Bubble Clustering in Cosmological First Order Phase Transitions

TL;DR

This paper investigates the spatial correlations of bubble nucleation sites during false vacuum decay in cosmological phase transitions, revealing clustering patterns that could impact gravitational wave signals and bubble collision probabilities.

Contribution

It introduces a semi-classical stochastic method to analyze bubble nucleation correlations, showing that nucleation sites tend to cluster similarly to Gaussian field peaks, which is a novel insight.

Findings

Bubble nucleation sites exhibit clustering behavior.

Clustering resembles peaks in Gaussian fields.

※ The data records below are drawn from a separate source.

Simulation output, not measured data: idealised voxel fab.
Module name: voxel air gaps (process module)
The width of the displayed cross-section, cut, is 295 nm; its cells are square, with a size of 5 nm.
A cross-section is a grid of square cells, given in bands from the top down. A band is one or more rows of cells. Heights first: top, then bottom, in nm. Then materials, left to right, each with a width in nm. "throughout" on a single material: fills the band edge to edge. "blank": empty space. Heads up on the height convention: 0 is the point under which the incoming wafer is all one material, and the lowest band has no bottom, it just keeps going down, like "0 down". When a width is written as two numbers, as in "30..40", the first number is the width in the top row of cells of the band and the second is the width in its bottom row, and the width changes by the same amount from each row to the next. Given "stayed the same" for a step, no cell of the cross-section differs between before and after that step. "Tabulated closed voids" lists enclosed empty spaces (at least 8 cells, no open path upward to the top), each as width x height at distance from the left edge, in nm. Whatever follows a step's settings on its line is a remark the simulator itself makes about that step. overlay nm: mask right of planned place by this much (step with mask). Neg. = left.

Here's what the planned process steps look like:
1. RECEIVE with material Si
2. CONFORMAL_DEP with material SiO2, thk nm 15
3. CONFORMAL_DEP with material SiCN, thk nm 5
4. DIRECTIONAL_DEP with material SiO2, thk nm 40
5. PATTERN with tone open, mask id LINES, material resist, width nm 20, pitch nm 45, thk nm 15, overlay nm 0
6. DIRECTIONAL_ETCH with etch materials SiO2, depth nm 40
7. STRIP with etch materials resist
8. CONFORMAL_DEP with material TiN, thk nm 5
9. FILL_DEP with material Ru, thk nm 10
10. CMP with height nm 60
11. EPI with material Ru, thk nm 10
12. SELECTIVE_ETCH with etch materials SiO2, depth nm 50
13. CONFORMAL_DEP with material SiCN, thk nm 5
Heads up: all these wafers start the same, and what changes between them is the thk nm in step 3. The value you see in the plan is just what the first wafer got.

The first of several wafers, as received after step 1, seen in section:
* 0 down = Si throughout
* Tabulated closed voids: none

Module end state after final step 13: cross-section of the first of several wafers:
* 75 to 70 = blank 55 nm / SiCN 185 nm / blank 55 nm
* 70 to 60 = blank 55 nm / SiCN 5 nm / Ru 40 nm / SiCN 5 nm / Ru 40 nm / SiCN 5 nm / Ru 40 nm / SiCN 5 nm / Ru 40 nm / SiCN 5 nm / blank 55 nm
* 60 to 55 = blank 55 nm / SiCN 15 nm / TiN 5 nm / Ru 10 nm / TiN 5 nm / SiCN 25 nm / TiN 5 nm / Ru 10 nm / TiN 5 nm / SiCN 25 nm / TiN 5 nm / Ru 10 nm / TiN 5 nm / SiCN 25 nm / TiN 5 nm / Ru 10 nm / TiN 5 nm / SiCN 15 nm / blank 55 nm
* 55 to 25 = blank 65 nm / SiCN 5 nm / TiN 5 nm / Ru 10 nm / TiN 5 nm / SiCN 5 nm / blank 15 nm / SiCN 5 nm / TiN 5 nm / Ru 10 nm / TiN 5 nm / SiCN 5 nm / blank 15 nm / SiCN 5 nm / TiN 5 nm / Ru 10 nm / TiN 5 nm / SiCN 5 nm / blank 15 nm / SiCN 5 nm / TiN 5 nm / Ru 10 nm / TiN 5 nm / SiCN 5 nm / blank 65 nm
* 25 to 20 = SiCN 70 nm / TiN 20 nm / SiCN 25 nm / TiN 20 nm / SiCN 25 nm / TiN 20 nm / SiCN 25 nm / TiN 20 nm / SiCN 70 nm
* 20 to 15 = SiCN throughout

Implications for gravitational wave spectra and bubble collision probabilities.

Abstract

False vacuum decay in quantum mechanical first order phase transitions is a phenomenon with wide implications in cosmology, and presents interesting theoretical challenges. In the standard approach, it is assumed that false vacuum decay proceeds through the formation of bubbles that nucleate at random positions in spacetime and subsequently expand. In this paper we investigate the presence of correlations between bubble nucleation sites using a recently proposed semi-classical stochastic description of vacuum decay. This procedure samples vacuum fluctuations, which are then evolved using classical lattice simulations. We compute the two-point function for bubble nucleation sites from an ensemble of simulations, demonstrating that nucleation sites cluster in a way that is qualitatively similar to peaks in random Gaussian fields. We qualitatively assess the phenomenological implications of bubble clustering in early Universe phase transitions, which include features in the power spectrum of stochastic gravitational waves and an enhancement or suppression of the probability of observing bubble collisions in the eternal inflation scenario.